Most First Wave peasant economies were based on unremitting manual labor and handcraft production. Output was so low and food surpluses still so small, that more than 90% of the population was needed to work the land. The departure of a son for military service was an economic catastrophe.

Typically, First Wave armies were thrown together as needed. A European feudal lord who was attacked, writes Richard Shelly Hartigan in a history of the civilian in warfare, “could hold his vassals to their military obligations until the invader was repulsed; but a lord bent on offensive war could keep his men in the field only 40 days out of each year.” They were needed on the land.

For this and other reasons, he explains, “While the general population was not immune, the number of combatants (in medieval warfare) was relatively small.” Their payment, if any, was irregular, usually in kind rather than money. Not infrequently, victorious generals were paid with land, the most valuable resource of the agrarian economy.

Military units varied greatly in size, capability, morale, leadership quality and training. As in the economy, communications were primitive, and most orders were oral, rather than written. The army, like the economy itself, lived off the land.
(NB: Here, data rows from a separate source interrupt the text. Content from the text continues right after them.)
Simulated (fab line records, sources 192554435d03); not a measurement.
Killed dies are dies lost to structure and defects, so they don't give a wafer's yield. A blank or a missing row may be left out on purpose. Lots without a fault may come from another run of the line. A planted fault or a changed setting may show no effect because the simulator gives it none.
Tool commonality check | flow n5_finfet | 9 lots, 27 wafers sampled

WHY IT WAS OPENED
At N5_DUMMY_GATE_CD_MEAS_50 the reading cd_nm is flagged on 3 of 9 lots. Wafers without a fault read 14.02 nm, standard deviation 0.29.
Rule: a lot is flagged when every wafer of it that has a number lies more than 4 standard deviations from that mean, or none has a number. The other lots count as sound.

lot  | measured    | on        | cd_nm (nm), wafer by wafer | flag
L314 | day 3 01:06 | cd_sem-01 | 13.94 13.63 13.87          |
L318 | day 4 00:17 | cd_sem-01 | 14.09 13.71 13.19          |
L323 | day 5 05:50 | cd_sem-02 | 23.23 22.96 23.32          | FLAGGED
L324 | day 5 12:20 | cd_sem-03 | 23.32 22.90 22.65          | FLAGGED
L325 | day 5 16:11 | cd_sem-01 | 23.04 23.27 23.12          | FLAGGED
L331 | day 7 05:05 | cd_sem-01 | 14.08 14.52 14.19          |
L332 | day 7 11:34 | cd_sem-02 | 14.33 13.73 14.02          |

Like tools for working the land, weapons were unstandardized and designed for the hand. Agrarian hand labor was mirrored in hand-to-hand combat. Despite limited use of stand-off weapons such as slingshots, crossbows, catapults and early artillery, for thousands of years the basic mode of warfare involved face-to-face killing, and soldiers were armed with weapons--pikes, swords, axes, lances, battering rams--dependent on human muscle power and designed for close-in combat. As late as 1650-1700, even senior commanders were expected to participate in hand-to-hand killing.

In brief, First Wave wars bore the unmistakable imprint of the First Wave agrarian economies that gave rise to them, not in technological terms alone but in organization, communication, logistics, administration, reward structures, leadership styles and cultural assumptions.